Sisterhood & social action: Hadeel’s story


There’s often an ever-growing feeling of helplessness, as we become ‘‘overexposed’’ to what’s happening in the world. We can also experience the all-too-familiar feeling of disempowerment and overwhelmingness with the amount of causes that demand our attention, especially with being a young person with responsibilities. At 17, I felt all of these emotions and I didn’t feel I could move myself into action until a message was sent to my inbox.

Rarely does an opportunity arise for a whole organisation to support you as an individual in your own cause, including with financial backing, access to networks, advocacy and campaigning skills, and project management and financial training. Add on experiences of forming sisterhoods and being in spaces with African women and girls and you have the young women’s leadership programme TuWezeshe Akina Dada, meaning ‘‘empowering our sisters’’ in Swahili. The Tuwezeshe programme seeks to inspire a generation of young African women to engage in the civil and political spheres and galvanise collective action against all forms of violence against women and girls (VAWG).

Following a successful application, I became part of the first TuWezeshe cohort in 2016, which involved a three-day residential training with other young women. It was filled with workshops, conversations, guest speakers and self-care sessions. I was soon set up with a mentor who had lots of experience in advocating to end VAWG. With her guidance and FORWARD’s support, I implemented my social action project in my local community.

Becoming a community champion

I organised an exhibition involving Black female students on my university campus to have their portraits taken and engage in a discussion about sexual and reproductive rights. I also led a panel discussion on Black identity being linked to the idea of womanhood. Afterwards, fellow students shared that having a Black space for them and seeing their faces around the Students’ Union contributed to their sense of belonging at a predominantly white institution.

Through my social action project, I became a champion in my own community. This experience encouraged me to make greater change on campus for students.

FORWARD’s Big Give Women and Girls Match Fund campaign, which launched on 8 March (International Women’s Day) under the theme of #LetYoungWomenLead, will help to directly fund TuWezeshe programme implementation, in support of young women such as myself who have the drive to support their communities.

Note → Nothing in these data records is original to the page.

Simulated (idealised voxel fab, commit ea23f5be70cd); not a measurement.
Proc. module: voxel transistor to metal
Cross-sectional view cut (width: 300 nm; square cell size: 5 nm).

Influencing change at the European level

The impact of my TuWezeshe experience did not end on the university campus. With the skills and experience gained from the TuWezeshe programme, I have gone on to serve as a youth ambassador for the End FGM European Network, an organisation FORWARD co-founded at the European level. This meant I progressed from working locally to internationally.

In Brussels, I worked with other young activists from neighbouring European countries to create a youth manifesto for organisations to implement, empowering us to shape international work on ending VAWG.  I also had the opportunity to speak at a 2016 Home Office conference, where I represented the End FGM European Network and engaged in dialogue with other leaders from around the world. My fellow ambassadors and I also created our own platform – the Purple Chair – for other young people to start conversations surrounding FGM. We did this by addressing FGM myths, discussing knowledge of rights and listening to survivors.

Final reflections

Today, I am back working with FORWARD as the Policy and Fundraising Intern and am now responsible for co-facilitating the TuWezeshe programme. FORWARD serves as an example of what it truly means to invest in young women.

As someone who has been involved with FORWARD for 5 years, I know that by choosing to donate to an organisation that empowers young women means you are choosing to invest in new leaders and change-makers.